April 11, 2007 / 8:33 PM / 12 years ago

U.S., Israeli firms to tap need for small satellites

COLORADO SPRINGS, Colorado (Reuters) - Northrop Grumman Corp. said on Wednesday it had teamed with Israel Aerospace Industries Ltd. to pitch small surveillance satellites to the U.S. government in a deal spurred by China’s anti-satellite test in January.

China’s use of a ground-based missile to kill one of its satellites on January 11 “heightened our interest” in sealing the deal, Jeff Grant, a senior Northrop space executive, told reporters at a space-industry conference here.

The initiative involves a system weighing less than 800 pounds and targeted to cost $175 million to $200 million per satellite, including launch costs.

Designed for 24-hour surveillance in all weather conditions from a low earth orbit, it could deliver critical new capabilities to U.S. military and intelligence customers about 28 months after being ordered. It would fill gaps in larger, pricier networks.

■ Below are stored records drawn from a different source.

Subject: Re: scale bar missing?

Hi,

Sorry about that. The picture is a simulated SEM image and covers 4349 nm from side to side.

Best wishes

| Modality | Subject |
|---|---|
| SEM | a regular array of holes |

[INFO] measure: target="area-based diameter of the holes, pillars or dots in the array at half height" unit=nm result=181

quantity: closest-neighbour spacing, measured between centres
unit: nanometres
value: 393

“When they want to move quickly on any given contingency, users now have an option that offers greatly reduced timelines for deploying tactical satellites at low cost and at very low risk,” Alexis Livanos, president of Northrop’s Space Technology business unit, said in a news release.

The plan fits into the Pentagon’s post-January 11 space equation because of the satellite’s small size and quick availability, for instance to replace any satellites disrupted by a foe.

In a similar vein, Waltham, Massachusetts-based Raytheon Co. said Tuesday it was launching new efforts to address demands in the emerging U.S. “launch-on-demand- market.”

Raytheon’s drive in this area includes two mini-satellites designed for imaging. One, known as ARTEMIS, is a $14 million system delivered to the Air Force Research Laboratory only 15 months after the contract was awarded, company officials said.

“Raytheon sees this area of the space business growing quickly as asymmetric threats make the need for up-to-date, detailed information critical to the safety and success of our war fighters,” said Brian Arnold, a retired Air Force three- star general who runs many of the company’s advanced space programs.

Under the deal announced Wednesday, Northrop would modify Israel Aerospace Industries’ TECSAR satellite for secure U.S. communications and other U.S. needs at its facilities in Redondo Beach, California.

The first TECSAR satellite is scheduled for launch this summer for the Israeli defense ministry. Northrop said it planned to use the Israeli satellite to demonstrate its “rapid response” capability to potential U.S. buyers.

Northrop would have an option for co-production of the TECSAR satellite in the United States, Northrop said.

Israel Aerospace Industries, formerly known as Israel Aircraft Industries, is Israel’s largest industrial exporter.